Hank Aaron and Sadaharu Oh. For those who haven't heard of him, Oh is a Japanese professional player who holds the all-time professional world's record for career home runs, with 868. Aaron's 755 stands (until Barry Bonds breaks it, most probably in 2006 though if he manages to hit 53 or more home runs next season he'll break it in 2005) as the record for Major League Baseball, but it's not the world record. Hard as it is to believe, while baseball began in the United States, it doesn't end there.....
2) She's been a flight attendant for Pan-Am and American Airlines. She's also had careers as a teacher, a nurse, a ballerina, a rock star, and an animal-rights activist. Who?
Barbie
3) Meanwhile, in his career as a show business legend, he's played roles ranging from barber to matador. One of his Oscar winning films was about the Knights of the Round Table. Who is he?
That Oscar winning rabbit, Bugs Bunny!
4) Who was #1 on Mr. Blackwell's 37th Annual Worst-Dressed Women List in 1997?

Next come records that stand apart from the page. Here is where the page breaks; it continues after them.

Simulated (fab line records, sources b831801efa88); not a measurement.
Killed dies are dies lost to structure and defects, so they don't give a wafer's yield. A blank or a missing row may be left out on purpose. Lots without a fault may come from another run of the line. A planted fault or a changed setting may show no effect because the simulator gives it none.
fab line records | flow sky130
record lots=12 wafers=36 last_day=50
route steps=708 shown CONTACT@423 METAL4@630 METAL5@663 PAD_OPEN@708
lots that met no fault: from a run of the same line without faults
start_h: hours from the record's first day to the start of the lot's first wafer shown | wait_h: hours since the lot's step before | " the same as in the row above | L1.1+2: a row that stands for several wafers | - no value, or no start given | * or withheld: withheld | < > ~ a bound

Dennis Rodman, (then) of the Chicago Bulls.
5) According to my sources, only three pitchers in MLB history have thrown no-hitters in 2 different centuries. Who are they? (Extra credit if you can find one my sources missed.)
Nobody claimed the extra credit (and in fairness, there may not be anyone else). The three were, of course, Denton True "Cy" Young (1897, 1904, 1908), Hideo Nomo (1996, 2001), and Randy "The Big Unit" Johnson (1990, 2004)
6) Oh, baby! What's got 9 inches longer in 2004?
The NCAA basketball 3-point shot.
7) Question: Two great writers both died on the same date: April 23, 1616. Who?
Miguel de Cervantes and William Shakespeare.
8) Contrary to the implication of the preceding question, Cervantes and Shakespeare did NOT die on the same day. Why not?
At the time of their deaths, Spain was using the Gregorian calendar, England was still on the Julian calendar. They actually died about 2 weeks apart. England didn't adopt the Gregorian calendar until September 1752. If you're running a *nix system (Unix, Linux, and maybe Mac OS X, which is BSD based) you can use the "cal" command to verify that. Go to the command line interface (or open a terminal window if you're using X) and enter "cal 9 1752", and notice that the date jumps from September 2, 1752 to September 14, 1752.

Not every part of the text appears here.